Airbnb Experiences
Machine Learning-Powered Search Ranking of Airbnb Experiences
Airbnb Experiences is a one-of-a-kind offering by Airbnb where people get to experience the local culture of their hosts. These are handcrafted activities designed and led by expert hosts that offer a unique taste of the local scene and culture. Each experience is vetted for quality by a team of editors before it makes its way onto the platform. As the number of Experiences grew, Search & Discoverability, as well as Personalization, have become very important factors for the growth and success of the marketplace. But when Airbnb started the Experiences offering, they were not sure how to rank them.
In this story, we describe the stages of Experience Ranking development using machine learning at different growth phases of the marketplace, from small to mid-size and large. We will learn how Airbnb built and iterated on a machine learning Search Ranking platform for a new two-sided marketplace and how they helped it grow.
Launch
Duration: 2
Airbnb Experiences was launched in November 2016 with 500 Experiences in 12 cities worldwide.
During 2017, Airbnb grew the business to 5,000 Experiences in 60 cities.
In 2018, the rapid growth continued, and Airbnb managed to bring Experiences to more than 1,000 destinations, including unique places like Easter Island, Tasmania, and Iceland. Airbnb finished the year strong with more than 20,000 active Experiences.
Need for Personalization
Duration: 2
As the number of Experiences grew, Search & Discoverability, as well as Personalization, have become very important factors for the growth and success of the marketplace. But when Airbnb started the Experiences offering, they were not sure how to rank them.
In the beginning, the amount of Experiences that needed to be ranked in Search was small, and Airbnb just started collecting data on user interactions with Experiences (impressions, clicks, and bookings). At that moment, the best choice was to just randomly re-rank Experiences daily, until a small dataset is collected for development of the Stage 1 ML model.
Stage 1: MVP
Duration: 5
Data
To train the first machine learning model for ranking Experiences, Airbnb collected search logs (i.e. clicks) of users who ended up making bookings.
Labels
When labeling training data, Airbnb was mainly interested in two labels: experiences that were booked (which were treated as positive labels) and experiences that were clicked but not booked (which were treated as negative labels). In this manner, Airbnb collected a training dataset of 50,000 examples.
Features
They decided to rank solely based on Experience Features. In total they built 25 features, some of which were:
- Experience duration (e.g. 1h, 2h, 3h, etc.)

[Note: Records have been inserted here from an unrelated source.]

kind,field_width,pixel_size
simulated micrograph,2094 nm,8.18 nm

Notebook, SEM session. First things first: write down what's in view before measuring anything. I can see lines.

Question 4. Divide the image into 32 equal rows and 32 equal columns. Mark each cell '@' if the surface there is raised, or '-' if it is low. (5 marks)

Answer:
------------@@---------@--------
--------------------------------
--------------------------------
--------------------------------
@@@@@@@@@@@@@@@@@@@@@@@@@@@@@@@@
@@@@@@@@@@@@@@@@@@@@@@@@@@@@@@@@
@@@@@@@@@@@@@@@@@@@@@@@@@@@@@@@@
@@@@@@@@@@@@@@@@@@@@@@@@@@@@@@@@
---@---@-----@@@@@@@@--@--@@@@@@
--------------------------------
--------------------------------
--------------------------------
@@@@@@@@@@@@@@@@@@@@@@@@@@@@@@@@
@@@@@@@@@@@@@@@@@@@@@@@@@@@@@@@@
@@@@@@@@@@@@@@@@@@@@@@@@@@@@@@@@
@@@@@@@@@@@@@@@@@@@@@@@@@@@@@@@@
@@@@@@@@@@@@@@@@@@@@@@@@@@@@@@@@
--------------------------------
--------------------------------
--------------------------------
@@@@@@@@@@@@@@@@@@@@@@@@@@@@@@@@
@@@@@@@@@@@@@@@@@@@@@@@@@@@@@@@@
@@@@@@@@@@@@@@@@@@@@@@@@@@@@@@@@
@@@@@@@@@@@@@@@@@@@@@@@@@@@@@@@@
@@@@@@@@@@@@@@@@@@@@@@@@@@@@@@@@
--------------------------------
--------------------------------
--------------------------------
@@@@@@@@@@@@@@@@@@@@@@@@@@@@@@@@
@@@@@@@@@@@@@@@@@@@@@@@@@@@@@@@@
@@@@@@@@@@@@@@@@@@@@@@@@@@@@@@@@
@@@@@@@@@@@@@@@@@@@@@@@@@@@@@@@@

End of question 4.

- Price and Price-per-hour
- Category (e.g. cooking class, music, surfing, etc.)
- Reviews (rating, number of reviews)
- Number of bookings (last 7 days, last 30 days)
- Occupancy of past and future instances (e.g. 60%)
- Maximum number of seats (e.g. max 5 people can attend)
- Click-through rate
Training
Given the training data, labels, and features, Airbnb used the Gradient Boosted Decision Tree (GBDT) model. At this point, they treated the problem as binary classification with a log-loss loss function.
Offline evaluation
AUC and NDCG: They re-ranked the Experiences based on model scores (probabilities of booking) and tested where the booked Experience would rank among all Experiences the user clicked (the higher the better).
Partial dependency plot: In addition, to get a sense of what a trained model learned, they plotted partial dependency plots for several most important Experience features.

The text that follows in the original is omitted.